My son’s swim meet is coming up. If he’s healthy, he’ll compete.
My daughter’s hockey team has a game coming up. League rules say they must forfeit if they have fewer than 10 players. There’s only 10 girls on the roster so they need everyone to be healthy to compete.
In either situation, a single failure will fail the lot. With swimming there’s just one chance to get unlucky, whereas with hockey there’s ten. I’ve been thinking of these ‘opportunities to get unlucky’ as bad luck tickets.
I see bad luck tickets everywhere.
When I was working on smaller teams, the leadership was very open and transparent with their plans and decisions. On larger teams, internal news often leaks externally! Share your plans with 1,000 people and you’ve got 1,000 chances to get unlucky.
I was impressed – but not surprised – by this year’s xz supply chain attack. If our software depends on 10 open source libraries, that’s 10 chances to be compromised by a rogue maintainer. Depend on 1,000 libraries and we’ve got 1,000 bad luck tickets.

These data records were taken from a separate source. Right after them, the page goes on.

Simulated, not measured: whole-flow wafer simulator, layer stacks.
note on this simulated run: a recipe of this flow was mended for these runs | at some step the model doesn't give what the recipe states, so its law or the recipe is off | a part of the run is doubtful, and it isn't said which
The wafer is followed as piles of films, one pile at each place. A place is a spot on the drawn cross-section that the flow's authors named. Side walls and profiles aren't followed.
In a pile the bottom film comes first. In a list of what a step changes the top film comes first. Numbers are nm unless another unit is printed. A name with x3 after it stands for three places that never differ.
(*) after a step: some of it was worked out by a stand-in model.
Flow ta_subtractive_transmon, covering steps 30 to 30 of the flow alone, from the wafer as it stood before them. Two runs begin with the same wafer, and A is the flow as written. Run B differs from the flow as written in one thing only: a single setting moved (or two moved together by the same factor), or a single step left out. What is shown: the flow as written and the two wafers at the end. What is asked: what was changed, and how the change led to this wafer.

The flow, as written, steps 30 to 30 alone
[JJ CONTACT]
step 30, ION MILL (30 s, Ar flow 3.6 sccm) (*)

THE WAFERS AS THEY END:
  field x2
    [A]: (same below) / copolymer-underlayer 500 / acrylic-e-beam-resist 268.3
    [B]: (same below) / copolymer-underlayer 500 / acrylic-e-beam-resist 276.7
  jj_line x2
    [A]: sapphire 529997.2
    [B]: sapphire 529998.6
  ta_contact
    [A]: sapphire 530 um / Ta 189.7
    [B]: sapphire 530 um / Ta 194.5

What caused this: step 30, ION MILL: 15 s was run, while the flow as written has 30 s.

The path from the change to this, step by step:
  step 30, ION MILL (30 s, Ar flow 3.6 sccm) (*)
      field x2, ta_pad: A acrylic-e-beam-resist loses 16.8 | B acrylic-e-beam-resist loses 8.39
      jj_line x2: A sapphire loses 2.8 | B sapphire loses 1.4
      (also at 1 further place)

One of the backend services at my job does fan-out queries on its sharded database. Suppose you’d like to know how much money it transferred yesterday:
SELECT SUM(amount_cents)
FROM transactions
WHERE DATE(sent_at) = DATE('2024-11-11');
On a database with 64 shards, the query is executed on each shard and then aggregated. Each shard has an opportunity to fail.
The math is weird.
Our database executes fan-out queries in parallel. That’s rad! But the latency of the aggregate query is the maximum latency of the 64 individual shard queries. If one shard is hot because the traffic isn’t balanced, that’ll degrade all of the aggregate queries.
Suppose an action fails on 1 in 1,000,000 attempts. If we attempt it 1,000 times, there’s a 0.1% chance of at least one failure within those attempts¹.
Failures will probably correlate (and the successes will too). Hockey players don’t get sick independently! They exhaust themselves at the same tournaments. And they share their water bottles even though I keep telling them it’s gross and they should cut it out.
Limit your bad luck.
It’s difficult to build robust systems with fallible parts, but fallible parts is all there is. I aspire to do more with less.